Open kouvel opened 2 years ago
Tagging subscribers to this area: @mangod9 See info in area-owners.md if you want to be subscribed.
Author: | kouvel |
---|---|
Assignees: | - |
Labels: | `area-System.Threading` |
Milestone: | 7.0.0 |
What are the hot stacktraces? Would it be better to get rid of this lock in the offending places instead?
From the history I have, it was apparently contention in the type loader, under JIT_GenericHandleClass / JIT_GenericHandle_Framed, probably during startup. I don't have any history on whether an RW lock would benefit over a simpler lock in this case. It may be possible to create a small test case to show the issue and measure.
JIT_GenericHandleClass / JIT_GenericHandle_Framed
Hmm, g_pJitGenericHandleCache
that backs implementation of these APIs is lock-free for read and it does not use SimpleRWLock.
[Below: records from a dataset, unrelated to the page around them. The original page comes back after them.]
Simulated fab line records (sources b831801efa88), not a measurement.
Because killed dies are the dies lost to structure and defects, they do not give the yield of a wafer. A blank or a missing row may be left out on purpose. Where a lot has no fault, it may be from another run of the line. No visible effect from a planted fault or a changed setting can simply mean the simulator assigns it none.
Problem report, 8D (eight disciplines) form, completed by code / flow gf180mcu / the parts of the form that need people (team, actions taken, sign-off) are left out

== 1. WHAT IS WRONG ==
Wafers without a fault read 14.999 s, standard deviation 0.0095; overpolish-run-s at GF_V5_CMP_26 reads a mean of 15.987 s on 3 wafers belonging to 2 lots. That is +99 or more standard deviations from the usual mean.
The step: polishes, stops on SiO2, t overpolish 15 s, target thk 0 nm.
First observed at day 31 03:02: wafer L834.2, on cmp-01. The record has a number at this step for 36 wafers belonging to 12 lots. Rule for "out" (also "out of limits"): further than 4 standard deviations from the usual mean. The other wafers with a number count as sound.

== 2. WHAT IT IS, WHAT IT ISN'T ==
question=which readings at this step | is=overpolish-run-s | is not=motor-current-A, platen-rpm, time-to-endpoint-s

Here's a longer caller stack that I have from before:
- SimpleRWLock::EnterRead
- LoaderAllocator::GetDispatchToken
- VirtualCallStubManager::GetCallStub
- Dictionary::PopulateEntry
- JIT_GenericHandle_Framed
- JIT_GenericHandleClass
SimpleRWLock::EnterRead in that case was using about half the CPU time of CLRLifoSemaphore::Wait, which seemed to be high
If the dispatch token hashtable is hot in some scenarios, we should be able to switch it to be lock-free on read hashtable.
I believe we only use a SimpleRWLock
in those cases when creating/working with a FatDispatchToken, and I removed the need for fat dispatch tokens on 64 bit platforms with PR #65045. My guess is that we probably don't have this particular problem with this callstack on X64 or Arm64 platforms anymore.
SimpleRWLock
seems to be a purely spin-wait-based data structure, with long spin-waits between attempts. In some cases during contention the spin-waiting CPU time is showing up near the top of methods in exclusive CPU time spent. It should be possible to tweak the spin-waits to be shorter, and maybe also back-off to a full wait in some cases.